Matador

Kenny Dorham

Impex IMP6042/United Artists 150067

180g LP or Hybrid SACD

By Dennis Davis

This is one of those albums that flew so far below the radar at the time of its release that after decades of searching jazz bins at record stores across the globe, I have yet to see an original. And let’s face it, that cover art is hard to miss. United Artists Records produced dozens of jazz albums beginning around 1960, featuring top artists, including this 1962 release. They reissued the LP in 1972 with cheesy cover art substituted for the original. The 1972 reissue turns up occasionally, and there has also been the odd reissue on Japanese labels, but all versions remain elusive. That is hard to digest, as the LP features both a world-class line up and outstanding performances.

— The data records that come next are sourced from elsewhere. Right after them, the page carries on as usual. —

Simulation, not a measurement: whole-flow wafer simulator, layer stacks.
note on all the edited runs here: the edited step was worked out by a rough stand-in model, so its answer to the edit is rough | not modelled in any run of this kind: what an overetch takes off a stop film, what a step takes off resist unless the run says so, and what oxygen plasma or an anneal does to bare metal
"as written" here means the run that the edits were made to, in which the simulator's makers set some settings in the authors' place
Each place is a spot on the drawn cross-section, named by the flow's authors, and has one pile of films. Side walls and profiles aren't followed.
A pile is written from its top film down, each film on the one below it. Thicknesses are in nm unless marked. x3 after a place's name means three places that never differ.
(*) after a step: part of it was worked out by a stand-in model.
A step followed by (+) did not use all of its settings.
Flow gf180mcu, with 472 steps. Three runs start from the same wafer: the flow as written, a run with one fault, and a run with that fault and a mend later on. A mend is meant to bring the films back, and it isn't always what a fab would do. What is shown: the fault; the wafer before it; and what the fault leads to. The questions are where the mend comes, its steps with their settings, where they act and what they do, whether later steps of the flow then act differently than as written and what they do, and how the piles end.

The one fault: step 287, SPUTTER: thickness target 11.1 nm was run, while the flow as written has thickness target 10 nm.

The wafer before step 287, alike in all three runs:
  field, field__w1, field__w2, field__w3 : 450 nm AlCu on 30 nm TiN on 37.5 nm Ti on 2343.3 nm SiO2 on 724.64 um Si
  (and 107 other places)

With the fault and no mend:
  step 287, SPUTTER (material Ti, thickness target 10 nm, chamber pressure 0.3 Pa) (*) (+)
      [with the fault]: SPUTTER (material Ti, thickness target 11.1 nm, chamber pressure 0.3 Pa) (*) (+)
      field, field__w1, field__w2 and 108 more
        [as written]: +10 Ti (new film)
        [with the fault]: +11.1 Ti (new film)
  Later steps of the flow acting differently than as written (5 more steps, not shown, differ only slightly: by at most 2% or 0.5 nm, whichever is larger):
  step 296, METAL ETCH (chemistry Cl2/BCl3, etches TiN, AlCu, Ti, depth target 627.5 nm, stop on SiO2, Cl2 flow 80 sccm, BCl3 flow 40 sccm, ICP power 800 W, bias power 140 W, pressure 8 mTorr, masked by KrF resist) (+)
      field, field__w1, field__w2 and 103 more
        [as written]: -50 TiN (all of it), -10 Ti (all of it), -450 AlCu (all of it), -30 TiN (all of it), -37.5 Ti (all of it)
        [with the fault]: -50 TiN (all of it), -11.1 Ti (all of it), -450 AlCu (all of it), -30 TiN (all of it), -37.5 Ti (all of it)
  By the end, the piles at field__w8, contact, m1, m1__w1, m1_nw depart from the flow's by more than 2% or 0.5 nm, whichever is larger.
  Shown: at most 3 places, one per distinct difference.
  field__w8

On April 15, 1962, Dorham went into the Sound Masters Studio in New York with recording engineer Bill Schwartau and laid down eight tracks in a single day. Jackie McLean (playing Alto) joined him on the front line, with Bobby Timmons (piano), Teddy Smith (bass) and J.C. Moses (drums). Side one is taken up with two compositions from band members. Dorham’s ‘El Matador’and McLean’s ‘Melanie’. Both feature an intensely driven rhythm and some of the best solo work by Dorham, McLean, and Bobby Timmons to be found anywhere. The four cuts on side two are all covers, mostly popular songs from the 1930s, the kind of thing that Miles Davis’ Prestige albums were filled with. It opens with Charlie Chaplin’s ‘Smile’ from the movie Modern Times and the song selection maintains that cool, sophisticated tone throughout the side. There is nothing here to scare off jazz newbies, with McLean bringing his softer side to the session. But while side two makes for an entirely satisfying listen, side one is a truly remarkable achievement. It is hard to think of another McLean album that is more enjoyable, and it is among Dorham’s best. If Timmons ever played better, I have yet to hear that record.